Let’s talk a bit about this cryptographic puzzle. If you want to avoid more technical details, you can skip this part, you will not miss much. You know that no one is controlling or running bitcoin blockchain centrally, so obvious question is who decides what puzzle would be and who has solved it. This is all already built into bitcoin protocol. First understand how blocks are added to blockchain technically. Each block has following content –
1. Previous block ID (Hash Value of previous block)
2. Block ID (Hash value of this block)
3. Block No.
4. Nonce – a random number
5. Transactions in the block
Having previous block ID in each block ensures blocks are in sequence and nothing can be inserted in between.
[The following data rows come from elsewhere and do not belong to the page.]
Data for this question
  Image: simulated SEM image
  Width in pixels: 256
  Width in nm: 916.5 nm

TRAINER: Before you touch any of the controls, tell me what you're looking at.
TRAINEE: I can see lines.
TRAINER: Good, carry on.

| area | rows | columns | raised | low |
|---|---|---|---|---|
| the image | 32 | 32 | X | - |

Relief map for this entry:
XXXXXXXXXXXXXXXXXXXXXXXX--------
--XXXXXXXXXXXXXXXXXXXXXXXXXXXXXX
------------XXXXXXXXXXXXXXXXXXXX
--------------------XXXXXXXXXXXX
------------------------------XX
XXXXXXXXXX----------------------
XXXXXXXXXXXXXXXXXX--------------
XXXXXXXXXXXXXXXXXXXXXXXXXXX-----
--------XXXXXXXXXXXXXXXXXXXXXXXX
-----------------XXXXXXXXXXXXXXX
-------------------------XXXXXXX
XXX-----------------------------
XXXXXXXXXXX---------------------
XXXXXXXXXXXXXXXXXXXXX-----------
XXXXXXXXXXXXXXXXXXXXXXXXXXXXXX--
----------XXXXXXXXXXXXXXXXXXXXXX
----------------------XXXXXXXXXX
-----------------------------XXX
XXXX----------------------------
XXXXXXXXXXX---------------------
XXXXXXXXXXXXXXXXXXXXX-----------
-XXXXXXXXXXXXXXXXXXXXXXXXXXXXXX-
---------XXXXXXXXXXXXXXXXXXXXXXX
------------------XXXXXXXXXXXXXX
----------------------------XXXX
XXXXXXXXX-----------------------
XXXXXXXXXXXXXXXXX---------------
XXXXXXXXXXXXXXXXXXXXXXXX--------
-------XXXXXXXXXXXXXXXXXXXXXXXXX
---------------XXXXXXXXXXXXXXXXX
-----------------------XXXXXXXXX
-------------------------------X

Block ID is Hash value of 3, 4 and 5 combined. Block no is serial number of block. Nonce is a random number, we will talk about it in a while. So, if you are the node who wants to add block to blockchain, you will create block this way, you can get block ID of previous block from blockchain. Take block no, nonce (a random number) and transactions you want to add, create a hash which will be block ID of this block. Now you have all five parts of block and you can add it to blockchain.
To make it difficult and make sure only node which puts effort is able to add block, there are some rules enforced by bitcoin protocol about Block ID or Hash value of block.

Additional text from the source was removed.